December is one of those reflective months isn’t it?
Like, all of a sudden we start looking back on our year and seeing if we achieved everything we wanted to.
Seeing how much has changed and how much has stayed the same.
2018 for me is the year I got pregnant after my miscarriage and my little girl started school.
It is the year…
I sat up and took notice of climate change and the impact we are having on the world.
It is the year…
I failed at being 100% vegan but did try. And I didn’t eat meat at all. Effort matters. Every positive change towards veganism is a step in the right direction.
But what do I plan to be in 2019?
Or WHO do I plan to be?
Well 2019 will see me welcome my 2nd child into the world. It will promote my daughter to the role of big sister and change the entire dynamic of our family.
I plan to care about that. A lot.
I know that sounds silly and it goes without saying, but I want to be able to adjust to life as a family of four and come out of it stronger than ever.
I also plan to care about the world I am leaving behind for my children.
Because it terrifies me.
I am trying to reduce the amount of plastic we use as a family.
I plan on getting an electric car in 2019 and my husband is switching his to electric too.
I want to talk to my daughters school about what they are doing about waste and see if there is any way I can get involved. I heard they don’t recycle, which is utter madness considering the amount of paper they use.
The world seems to be sitting up and making notice of all of these documentaries on the damage we are doing to our planet. It’s time we all got involved and stopped thinking someone else will do it.
There are big changes happening in the general culture of our society and I’m here for it.
2018 was also the year of the body positive movement and the whole #timesup situation. The patriarchy is dying. Women no longer have to accept the way they are treated, passively.
I want to instill a quiet confidence in my daughters that they can be whoever and whatever they want to be. That their looks don’t define them. That they have autonomy over their bodies and no one has a right to make them feel uncomfortable or bad about themselves.

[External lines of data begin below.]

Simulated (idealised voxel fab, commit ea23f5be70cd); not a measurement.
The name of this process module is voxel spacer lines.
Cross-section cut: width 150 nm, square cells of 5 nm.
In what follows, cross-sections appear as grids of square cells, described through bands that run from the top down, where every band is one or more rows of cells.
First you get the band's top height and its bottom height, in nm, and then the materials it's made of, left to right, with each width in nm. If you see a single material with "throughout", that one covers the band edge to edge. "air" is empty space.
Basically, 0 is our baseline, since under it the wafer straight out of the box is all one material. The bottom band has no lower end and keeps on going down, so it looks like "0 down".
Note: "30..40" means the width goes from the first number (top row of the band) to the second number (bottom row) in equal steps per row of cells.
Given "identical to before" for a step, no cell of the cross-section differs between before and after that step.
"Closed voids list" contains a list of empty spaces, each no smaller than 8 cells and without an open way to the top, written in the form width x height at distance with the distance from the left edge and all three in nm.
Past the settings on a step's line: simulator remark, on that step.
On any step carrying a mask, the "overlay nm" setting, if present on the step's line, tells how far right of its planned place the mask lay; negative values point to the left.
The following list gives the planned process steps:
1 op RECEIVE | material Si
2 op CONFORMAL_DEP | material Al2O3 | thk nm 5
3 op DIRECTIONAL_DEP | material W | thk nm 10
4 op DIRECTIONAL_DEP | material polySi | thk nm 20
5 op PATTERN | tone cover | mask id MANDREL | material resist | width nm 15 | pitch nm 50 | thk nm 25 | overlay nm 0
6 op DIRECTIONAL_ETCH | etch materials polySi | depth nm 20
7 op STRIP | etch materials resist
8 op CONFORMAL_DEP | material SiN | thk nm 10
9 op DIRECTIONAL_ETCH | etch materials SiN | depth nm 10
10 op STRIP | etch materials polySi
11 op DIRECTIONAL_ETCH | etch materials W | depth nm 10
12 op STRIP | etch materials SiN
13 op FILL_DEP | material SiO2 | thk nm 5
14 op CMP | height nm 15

That the lesson I teach them about being kind being the most important thing, runs alongside being fierce. You don’t have to be a pushover to be kind and I think this is one of the hardest lessons to learn.
I plan to care about my body.
Not in a way that means dieting and hitting the gym but in a way that involves me nourishing the vessel that gave me my children. I have spent too many years hating my body, how it looks and what it can do. I need to set my daughters a positive example of self care and self acceptance.
I think I will be mulling over this post for a while. I don’t want to set ‘New Years Resolutions’ but I do think it is a good time to take stock and make changes if there are areas of your life that you want to improve.